|
Ublas : |
From: Gunter Winkler (guwi17_at_[hidden])
Date: 2007-03-02 07:43:16
On Friday 02 March 2007 13:21, Sourabh wrote:
> Hi,
> Can anyone please suggest me some optimizations in the loop to improve
> the overall speed of the following program ?
>
> The steps I am doing are:
> 1. Solve for Y the equation: (I-X) Y = B, where X is a lower triangular
> sparse matrix.
>
> 2. Multiply Y with lower triangular sparse matrix Z, A = Y*Z.
> 3. Add A to another vector.
>
> The sizes in the above steps are of order of 100.
Why don't you use dense matrices and fast BLAS (see
http://math-atlas.sourceforge.net/)? This is usually extremly fast for small
matrices (read: smaller than the processor cache)
Without any knowledge of the structure of your matrices, no-one can make any
suggestions. The general answer is: Try to find an ordering of rows/columns
such that X and Y are band matrices and use banded BLAS.
> The above mentioned sequence is repeated by 2e9 times. So it is taking too
> much time.
Precompute as much as possible outside your loop. If necessary split the loop
and try to use large dense matrices and fast BLAS. (No, ublas is not fast -
ublas is _reliable_)
> I am sure if I optimize the inner-most loop, it can be made fast.
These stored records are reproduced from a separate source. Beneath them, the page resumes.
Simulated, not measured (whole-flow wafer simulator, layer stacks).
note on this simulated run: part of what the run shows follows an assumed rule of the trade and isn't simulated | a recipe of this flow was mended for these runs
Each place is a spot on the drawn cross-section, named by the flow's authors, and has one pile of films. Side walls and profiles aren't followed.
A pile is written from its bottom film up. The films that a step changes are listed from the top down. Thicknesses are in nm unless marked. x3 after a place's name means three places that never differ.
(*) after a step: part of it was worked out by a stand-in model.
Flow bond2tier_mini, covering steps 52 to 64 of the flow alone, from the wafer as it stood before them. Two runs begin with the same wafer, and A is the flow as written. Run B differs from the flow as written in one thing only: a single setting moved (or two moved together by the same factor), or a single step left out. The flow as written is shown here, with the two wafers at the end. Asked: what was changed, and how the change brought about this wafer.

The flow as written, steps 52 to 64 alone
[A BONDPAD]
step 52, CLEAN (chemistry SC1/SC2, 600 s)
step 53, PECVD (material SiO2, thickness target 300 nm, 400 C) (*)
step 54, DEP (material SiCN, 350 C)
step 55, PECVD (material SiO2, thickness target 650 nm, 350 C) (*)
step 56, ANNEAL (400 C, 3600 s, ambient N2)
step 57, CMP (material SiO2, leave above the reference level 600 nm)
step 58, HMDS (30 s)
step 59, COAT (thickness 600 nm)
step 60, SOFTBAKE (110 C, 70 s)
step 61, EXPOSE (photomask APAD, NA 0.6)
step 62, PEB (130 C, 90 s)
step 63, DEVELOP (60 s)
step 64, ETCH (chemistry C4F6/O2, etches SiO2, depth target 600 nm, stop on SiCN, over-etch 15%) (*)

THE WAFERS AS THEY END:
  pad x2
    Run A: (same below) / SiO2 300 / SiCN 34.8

> What optimizations can be made in the loop ?
> int main (int argc, char* argv[])
> {
> unsigned int samples = atoi (argv[1]);
> unsigned int numpaths = atoi (argv[2]);
> unsigned short gatesperpath = atoi (argv[3]);
>
> for (unsigned int i = 0; i < samples; ++i) {
> for (unsigned int j = 0; j < numpaths ; ++ j) {
> mapped_matrix<double> lembda (gatesperpath, gatesperpath);
> identity_matrix<double> ident (gatesperpath);
are these matrices constant and independent of i and j? If so, initialize them
before the loop and use a compressed_matrix.
> slopes = solve (lembda, omegas, lower_tag ());
You mean unit_lower_tag(): Solve (I+lembda) x = omegas?
> vector <double> delays (gatesperpath);
move the construction out off the loop
> delays = prod (lembda, slopes);
> delays += omegas;
try: noalias( delays ) = omegas;
axpy_prod( lambda, slopes, delays, false ); // from operation.hpp
> }
> }
>
> }
mfg
Gunter